OPINION: After he sent Calum Chambers out as a winger at Sheffield United, fans would love to know what the Arsenal boss is really thinking

24 October, 2019 — By Richard Osley

Arsenal boss Unai Emery

IF I was a football manager and I was faced with the increasingly inane questions from the English soccerball press corps, I’d probably be more than happy to apologise and insist I was unable to speak the language.

So there’s a part of me that thinks Unai Emery may have conquered English several months ago and is now just putting on the broken chatter which comes back at post-match media conferences.

It would be convenient. By doing this, he avoids getting into the squabbles that Arsene Wenger was, for all his professorial maturity, so often dragged into; manipulated into criticising referees and other managers.

And yet a season and a bit into the Emery era at the Emirates – and without wanting to sound the wrong kind of Brexity – isn’t it time he started making sense?

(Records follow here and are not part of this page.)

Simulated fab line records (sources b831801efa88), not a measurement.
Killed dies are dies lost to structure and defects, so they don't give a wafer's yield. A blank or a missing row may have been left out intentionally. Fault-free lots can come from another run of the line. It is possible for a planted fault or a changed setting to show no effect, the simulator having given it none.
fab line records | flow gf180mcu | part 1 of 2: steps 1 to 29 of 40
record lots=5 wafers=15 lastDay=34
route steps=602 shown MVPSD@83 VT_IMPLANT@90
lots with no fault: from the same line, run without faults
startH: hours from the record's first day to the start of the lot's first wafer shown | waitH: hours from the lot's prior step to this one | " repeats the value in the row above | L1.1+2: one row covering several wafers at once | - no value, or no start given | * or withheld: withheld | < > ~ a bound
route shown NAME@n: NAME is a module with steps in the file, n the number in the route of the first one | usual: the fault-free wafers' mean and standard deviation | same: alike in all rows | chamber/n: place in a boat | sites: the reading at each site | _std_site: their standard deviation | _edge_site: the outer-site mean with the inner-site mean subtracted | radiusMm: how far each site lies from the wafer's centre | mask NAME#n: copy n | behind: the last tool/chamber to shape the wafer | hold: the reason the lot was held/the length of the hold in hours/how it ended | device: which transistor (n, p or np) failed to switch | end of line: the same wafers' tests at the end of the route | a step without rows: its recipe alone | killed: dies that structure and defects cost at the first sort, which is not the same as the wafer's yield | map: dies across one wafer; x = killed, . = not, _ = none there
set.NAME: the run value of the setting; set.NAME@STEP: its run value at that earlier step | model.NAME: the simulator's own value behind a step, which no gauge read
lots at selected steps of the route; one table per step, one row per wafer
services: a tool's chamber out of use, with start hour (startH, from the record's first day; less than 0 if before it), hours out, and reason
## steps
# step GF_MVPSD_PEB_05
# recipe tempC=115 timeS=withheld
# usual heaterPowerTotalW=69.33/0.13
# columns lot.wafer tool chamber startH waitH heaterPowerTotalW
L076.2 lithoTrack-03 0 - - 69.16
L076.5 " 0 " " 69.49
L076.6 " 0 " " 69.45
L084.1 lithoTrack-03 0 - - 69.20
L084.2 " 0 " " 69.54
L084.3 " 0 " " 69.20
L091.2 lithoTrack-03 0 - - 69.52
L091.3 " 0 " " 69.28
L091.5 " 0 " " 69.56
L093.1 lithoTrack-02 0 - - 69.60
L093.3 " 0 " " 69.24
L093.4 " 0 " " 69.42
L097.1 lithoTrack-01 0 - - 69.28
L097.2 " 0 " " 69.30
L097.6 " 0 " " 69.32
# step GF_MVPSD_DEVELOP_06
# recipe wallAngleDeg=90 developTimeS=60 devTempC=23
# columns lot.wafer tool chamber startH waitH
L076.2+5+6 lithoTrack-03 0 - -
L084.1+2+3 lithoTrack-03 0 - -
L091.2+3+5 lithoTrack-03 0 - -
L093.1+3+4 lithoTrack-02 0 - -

Surely it would be more reassuring for both the players and certainly the fans if the Arsenal manager could clearly explain his hopes, his decisions and disappointments. At the moment, the confusing language barrier, as unfair as it may seem, gives the impression that he does not wholly know what he is doing.

The Arsenal fans who travelled to Sheffield United on Monday evening, for example, deserved an explanation for the tactic of passing wide to Calum Chambers and asking a bruiser centre-back to suddenly act as a light-footed winger capable of sweet-spot crossing.

As the balls from Chambers flew high, wide or clattered into the first defender, the train and match tickets for the away end must have seemed awfully expensive.

Emery did not even acknowledge the fans were there, shaking hands with the other team’s management and disappearing down the tunnel.

Sometimes it would be nice to at least say “lo siento”… which Google translator quickly tells me means “I’m sorry”.

Maybe Emery could use a translator more, or better still, learn the lingo. This may sound rich coming from a writer whose grasp of foreign languages does not extend beyond asking where the swimming pool is in French, but, folks, I’m not occupying one of the most high-profile jobs in English football and getting paid £6million a year to do so.

To break that down, six million pounds divided by hmmmm the number of minutes in a year… and, wowzas, for every minute of the day, whether Emery is awake or asleep, whether at work or at home watching Estrictamente Bailando, he earns £10.

Every minute: £10. By the time you’ve laboured through this column, he’s earned £50.

If I was offered the job at Barcelona, a few evening classes down the Working Men’s College would seem a small price to be able to engage with the club and its fans with some level of understanding of Spanish.

We’d love to know what Emery is really thinking.